Serverless Diary: What you need to know about NoSQL AWS Dynamo Database
Having shared my experience of implementing microservices in a serverless style in my previous blogs, let me dive into a level deeper sharing design considerations to be aware of for each component of our microservices. The focus of this blog will be understanding the right way of designing NoSQL Dynamo tables, which in my opinion is a pre-requisite before I share my learnings on how to approach event-driven architecture. More on that in my future blogs. Let’s use the below simple diagram as a starting point to discuss DynamoDb. I will be extending this design in my future blogs as I touch one service at a time and the role it plays in an event-driven serverless architecture.

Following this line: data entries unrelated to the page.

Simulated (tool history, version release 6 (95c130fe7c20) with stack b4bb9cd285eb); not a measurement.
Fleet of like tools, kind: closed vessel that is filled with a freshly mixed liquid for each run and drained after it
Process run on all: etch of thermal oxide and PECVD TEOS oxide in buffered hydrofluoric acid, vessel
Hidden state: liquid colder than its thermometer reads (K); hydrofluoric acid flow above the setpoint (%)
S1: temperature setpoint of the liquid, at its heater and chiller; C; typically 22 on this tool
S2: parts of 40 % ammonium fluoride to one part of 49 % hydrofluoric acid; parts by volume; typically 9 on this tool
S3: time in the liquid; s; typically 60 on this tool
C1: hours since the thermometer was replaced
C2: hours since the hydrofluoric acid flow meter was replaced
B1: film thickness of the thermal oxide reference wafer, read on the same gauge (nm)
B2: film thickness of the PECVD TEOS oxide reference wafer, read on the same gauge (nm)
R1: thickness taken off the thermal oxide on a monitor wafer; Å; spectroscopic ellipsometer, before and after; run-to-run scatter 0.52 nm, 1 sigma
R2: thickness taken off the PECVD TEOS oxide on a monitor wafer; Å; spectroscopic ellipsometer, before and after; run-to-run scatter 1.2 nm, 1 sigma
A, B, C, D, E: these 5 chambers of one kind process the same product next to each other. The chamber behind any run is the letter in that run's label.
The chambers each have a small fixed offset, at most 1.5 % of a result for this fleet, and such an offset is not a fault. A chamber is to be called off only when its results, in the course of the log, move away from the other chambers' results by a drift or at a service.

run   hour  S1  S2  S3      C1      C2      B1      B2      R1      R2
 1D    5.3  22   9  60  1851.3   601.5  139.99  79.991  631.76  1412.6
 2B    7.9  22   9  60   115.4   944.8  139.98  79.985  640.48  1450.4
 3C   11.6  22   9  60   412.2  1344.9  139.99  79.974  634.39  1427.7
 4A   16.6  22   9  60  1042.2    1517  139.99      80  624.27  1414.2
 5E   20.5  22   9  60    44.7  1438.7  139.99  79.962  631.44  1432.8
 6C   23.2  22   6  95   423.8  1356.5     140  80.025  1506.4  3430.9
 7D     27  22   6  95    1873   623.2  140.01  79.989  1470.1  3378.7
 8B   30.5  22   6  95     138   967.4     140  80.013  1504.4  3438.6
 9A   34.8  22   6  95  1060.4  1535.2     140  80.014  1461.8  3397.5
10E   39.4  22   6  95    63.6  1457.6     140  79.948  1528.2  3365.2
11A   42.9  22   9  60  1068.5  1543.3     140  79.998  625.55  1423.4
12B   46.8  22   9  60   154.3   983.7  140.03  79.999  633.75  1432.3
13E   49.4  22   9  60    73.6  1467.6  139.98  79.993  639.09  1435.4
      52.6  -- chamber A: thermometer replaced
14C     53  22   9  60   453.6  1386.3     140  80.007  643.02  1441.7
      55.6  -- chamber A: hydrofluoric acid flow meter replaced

II. Isn't DynamoDB just another database?
Why even bother going through a blog to understand design considerations for the NoSQL Dynamo database? Why not just crack on with the build and modify/extend as we go along? Here’s why:
- Even if you have several implementations under your belt which used either a SQL or NoSQL database, recognize the fact that this is still a very much vendor (AWS) specific service and you really need to understand how to approach it if you wish to leverage its true benefits and power.
- Winging it as you go approach, will prove both painful and expensive. More on that in a bit.
- It’s a database, but in AWS serverless world, this is THE database that provides a very powerful way of implementing event-driven architectures.
III. My Top 4 Picks
- Define your Access Patterns upfront
Straight from AWS documentation -
“NoSQL design requires a different mindset than RDBMS design. For an RDBMS, you can create a normalized data model without thinking about access patterns. You can then extend it later when new questions and query requirements arise. By contrast, in Amazon DynamoDB, you shouldn’t start designing your schema until you know the questions that it needs to answer. Understanding the business problems and the application use cases upfront is absolutely essential.”
Defining the access patterns upfront allows you to correctly identify partition keys (HASH) and sort keys (range). Getting this correct is very crucial as even though you can always add more Global Secondary Index’s (GSI). But you get only one shot at table creation time of defining your Primary indexes and Local Secondary Indexes (LSI). Imagine you need to change your primary key in production after 2 months because you incorrectly identified your unique primary key. Guess what, the cost is very high. The only way to correct that currently is by deleting your table and performing some kind of data migration activity (ETL) to load back the data.
I work very closely with my development team and always assume that not everyone is experienced working with Dynamo. Hence, I use the below format while documenting my design, something which has proved quite useful.
2. Privacy and Security — Dynamo VPC endpoint
Because Security in the cloud is our responsibility. A VPC endpoint for DynamoDB enables Amazon services in your VPC to use their private IP addresses to access DynamoDB with no exposure to the public internet. This decision will ensure that route to DynamoDB stays entirely within the Amazon network and does not access the public internet.
3. Define/Agree on Data retention and Archiving policy
Defining your data archiving policy upfront will allow you to leverage the unique and free of cost feature which is DynamoDb Time to Live (TTL). You don’t need to design a separate solution for archiving needs, imagine that!! I have had a few use cases where data was of no use the day after. The only thing I had to do was enable TTL on the table, specifying attribute name (date-time stamp in Unix epoch format), and dynamo took care of deleting the item as per the TTL specified. If you have more evolved needs than you can still use this feature and delete the item from the table using TTL but archive it in S3 using dynamo streams. I will cover this in my future blog when discussing streaming patterns.
4. Define the Strategy and Approach to Transactional Behaviours
A few years back managing transactional behavior with dynamodb was a challenge and it would have been correct to state dynamo wasn’t the correct choice for this use case. (Although if you are truly designing event-based architecture, compensation handlers are the way to go). That all has changed and now you can manage ACID transactions over multiple tables within a region as a native construct in AWS. This topic is very well covered by AWS here. My advice still remains the same, any sort of transactional behavior should be the last resort and if there is a need, limit it to using DynamoDb conditional checks only. The good news is there is no actual underlying locking of records and I would guess underneath it uses CAS (Compare And Swap) algorithm.
Final Reflections and takeaways:
In order to leverage the power of serverless, you have to give into best practices and styles of vendor-specific services, be it AWS, GCP, AZURE, etc. The serverless architecture style is a powerful concept but it is powered by grouping individual cloud-native services together. The only way to reap maximum benefits is by understanding each service, associated best practices, and how it integrates with other services.
Be innovative and brave in the serverless world, but always do your homework upfront!!